Interview: Shanta Devarajan

Given the difficult global economic climate, how will African economies fare in 2012 and 2013?

SHANTA DEVARAJAN: Our base case is that Africa will grow between 5.1% and 5.2% in both 2012 and 2013. The main channel where the external environment will affect Africa is commodity prices, which have been softening. There will also be a trade channel effect, as 37% of Africa’s consumer goods exports go to the EU. Tourism is getting hit quite badly as well, but the main effect is commodity prices. There are some other possible channels, such as finance, remittances, foreign investment and aid, through which problems in Europe could affect Africa, but these remain limited.

What good governance policies could improve macroeconomic resilience on the continent?

DEVARAJAN: Good macroeconomic policies are what has given African countries the cushion with which to withstand some of these shocks. When the price of oil reached $130 per barrel in 2007, the reference price being used in Africa’s three biggest oil exporters, Angola, Nigeria and Gabon, was $65. The additional earnings were automatically saved, and this had not happen during previous oil booms. These kinds of policies will help them be more resilient. There are crises all the time in Africa, with food price shocks and droughts.

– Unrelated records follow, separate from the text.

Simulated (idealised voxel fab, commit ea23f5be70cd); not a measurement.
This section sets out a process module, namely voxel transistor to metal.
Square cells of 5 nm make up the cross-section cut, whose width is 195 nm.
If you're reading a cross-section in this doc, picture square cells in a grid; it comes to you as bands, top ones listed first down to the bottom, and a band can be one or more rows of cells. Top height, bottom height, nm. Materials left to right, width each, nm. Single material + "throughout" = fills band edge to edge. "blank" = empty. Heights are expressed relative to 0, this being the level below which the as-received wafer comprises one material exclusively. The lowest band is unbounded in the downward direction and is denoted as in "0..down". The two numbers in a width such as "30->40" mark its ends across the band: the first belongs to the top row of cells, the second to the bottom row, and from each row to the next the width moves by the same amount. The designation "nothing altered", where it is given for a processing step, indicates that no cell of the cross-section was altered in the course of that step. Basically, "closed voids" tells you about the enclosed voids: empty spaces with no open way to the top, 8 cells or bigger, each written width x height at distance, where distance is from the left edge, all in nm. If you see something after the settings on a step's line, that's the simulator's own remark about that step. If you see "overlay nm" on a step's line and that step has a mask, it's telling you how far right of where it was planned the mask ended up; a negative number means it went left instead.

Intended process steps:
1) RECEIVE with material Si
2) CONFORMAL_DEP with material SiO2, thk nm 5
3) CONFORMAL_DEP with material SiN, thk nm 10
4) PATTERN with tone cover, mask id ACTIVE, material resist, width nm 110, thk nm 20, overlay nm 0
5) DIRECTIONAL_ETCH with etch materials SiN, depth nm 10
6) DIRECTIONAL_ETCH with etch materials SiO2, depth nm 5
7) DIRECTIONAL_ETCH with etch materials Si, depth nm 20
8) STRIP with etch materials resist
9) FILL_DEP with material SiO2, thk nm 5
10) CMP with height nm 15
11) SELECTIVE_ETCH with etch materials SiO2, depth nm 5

The other thing we have learnt is that traditional panic-type instruments, such as price or exchange rate controls, are counter-productive. Governments have increasingly been letting prices pass through to the consumer, and then providing safety nets in the form of direct cash transfers to the poor. These kinds of programmes are more cost-effective than subsidies and are good at keeping people from falling into poverty.

In what ways has sustained economic growth reduced poverty on the continent?

DEVARAJAN: The poverty rate was increasing in Africa through the mid-1990s, when growth per capita was negative or close to zero. Since then, growth has been around 5-6%, and the poverty rate has fallen about 1 percentage point per year. That said, with 47% of the population living on less than $1.25 per day, there is still a problem. Safety nets, for any given level of growth, can accelerate poverty reduction. There is quite a lot of evidence that growth is necessary but not sufficient. Safety net programmes and employment are also needed. The big issue is the number of people employed in the informal sector, with very low productivity.

Are infrastructure and skills deficits constraints to a labour-intensive manufacturing boom?

DEVARAJAN: Infrastructure is more of a problem than skills. The infrastructure constraint is not just a lack of hardware. A lot has to do with regulation. It is widely said Africa lacks competitiveness, as there are many land-locked countries that have to ship goods through ports and on poor-quality roads, increasing costs. However, we conducted a study of four major road transport corridors in Africa and found the pure vehicle operating costs were no higher than in France. The transport prices, however, were the highest in the world, the difference being the profit margins accruing to the trucking companies. These profit margins are over 100%, particularly in Central Africa where they are the highest. This is explained by lack of competition, with 50-year-old regulations prohibiting entry into the trucking industry. Rwanda, however, deregulated its trucking industry, and transport prices fell by 75% in real terms.

How can Gabon’s industrial policy be enhanced?

DEVARAJAN: Getting the infrastructure right, including pricing and regulation, is going to be key. Once this is done, the danger will be that the government finds this is insufficient and starts to subsidise processing. This happened before, when Africa went through a whole phase of processing natural resources. It was a colossal failure. It is not clear there is a comparative advantage for Gabon, despite a proximity of resources, because other countries have cheaper processing.